Judge Pollack grew up in Brooklyn and earned his law degree from Columbia University in 1929. He was named to the federal bench in the Southern District of New York in 1967 by President Lyndon Johnson, and never retired.

Throughout his judicial career, he was known as a strict and efficient arbiter who could not be fooled by a lawyer’s tricks because he either had seen them before or had used them himself in 23 years of private practice.

“He was a man who went straight to the essence of every case he ever handled,” said Judge Michael Mukasey, the chief judge for the Southern District. “He got right to it faster than just about anyone else I have ever seen.”

He was best known for taking complex financial scandals, boiling them down and compelling both sides to accept a settlement.
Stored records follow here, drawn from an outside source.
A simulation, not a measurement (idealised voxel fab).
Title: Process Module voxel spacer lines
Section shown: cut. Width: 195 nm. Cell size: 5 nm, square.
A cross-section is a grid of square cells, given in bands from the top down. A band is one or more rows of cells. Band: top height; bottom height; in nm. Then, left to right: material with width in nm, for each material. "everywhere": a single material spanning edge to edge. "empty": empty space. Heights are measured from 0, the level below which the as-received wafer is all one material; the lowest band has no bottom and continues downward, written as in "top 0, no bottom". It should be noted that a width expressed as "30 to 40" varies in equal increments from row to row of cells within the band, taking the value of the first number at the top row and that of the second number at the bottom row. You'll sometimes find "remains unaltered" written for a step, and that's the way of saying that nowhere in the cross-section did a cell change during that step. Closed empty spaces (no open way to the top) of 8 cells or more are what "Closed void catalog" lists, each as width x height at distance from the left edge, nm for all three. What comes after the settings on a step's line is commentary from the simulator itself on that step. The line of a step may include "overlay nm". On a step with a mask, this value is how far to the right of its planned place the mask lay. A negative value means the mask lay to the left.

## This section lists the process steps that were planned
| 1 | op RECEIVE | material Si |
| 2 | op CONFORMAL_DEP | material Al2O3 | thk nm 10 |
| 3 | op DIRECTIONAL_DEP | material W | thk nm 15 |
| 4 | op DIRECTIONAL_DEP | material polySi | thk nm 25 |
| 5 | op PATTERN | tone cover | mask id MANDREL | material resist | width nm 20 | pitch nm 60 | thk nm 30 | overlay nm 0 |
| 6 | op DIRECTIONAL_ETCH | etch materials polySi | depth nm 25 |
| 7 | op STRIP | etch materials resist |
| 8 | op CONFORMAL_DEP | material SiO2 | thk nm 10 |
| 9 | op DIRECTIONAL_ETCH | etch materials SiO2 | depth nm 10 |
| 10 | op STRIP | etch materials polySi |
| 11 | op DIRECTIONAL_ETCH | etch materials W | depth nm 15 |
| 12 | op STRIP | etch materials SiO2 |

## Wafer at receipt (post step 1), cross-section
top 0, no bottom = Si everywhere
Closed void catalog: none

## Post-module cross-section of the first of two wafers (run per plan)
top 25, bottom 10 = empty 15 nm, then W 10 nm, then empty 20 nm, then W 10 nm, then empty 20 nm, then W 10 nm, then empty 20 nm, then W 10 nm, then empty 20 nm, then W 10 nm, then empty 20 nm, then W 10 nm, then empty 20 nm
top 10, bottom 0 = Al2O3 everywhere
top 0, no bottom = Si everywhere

During the late 1980s and early ’90s, Judge Pollack sorted through the Drexel Burnham Lambert bankruptcy case, pulling together hundreds of claims against the company and its executives, including Michael Milken. In 1992, he approved a settlement in that case for more than $1 billion.

The amount was later reduced, but many experts had predicted when the case started that it would take decades to complete. Judge Pollack ended the case in a fraction of that time simply by telling lawyers on all sides to sit in a jury room until they came up with points of agreement.

Several hours later, they emerged with an outline of the settlement on a single sheet of yellow legal paper, which Judge Pollack then framed and put on his office wall.

In 1972, Judge Pollack presided in a case in which one of the lawyers was Roy Cohn, who had an intimidating reputation, and the judge frequently stood between the jury room and the elevator to ensure that Cohn could not cow jurors on lunch breaks.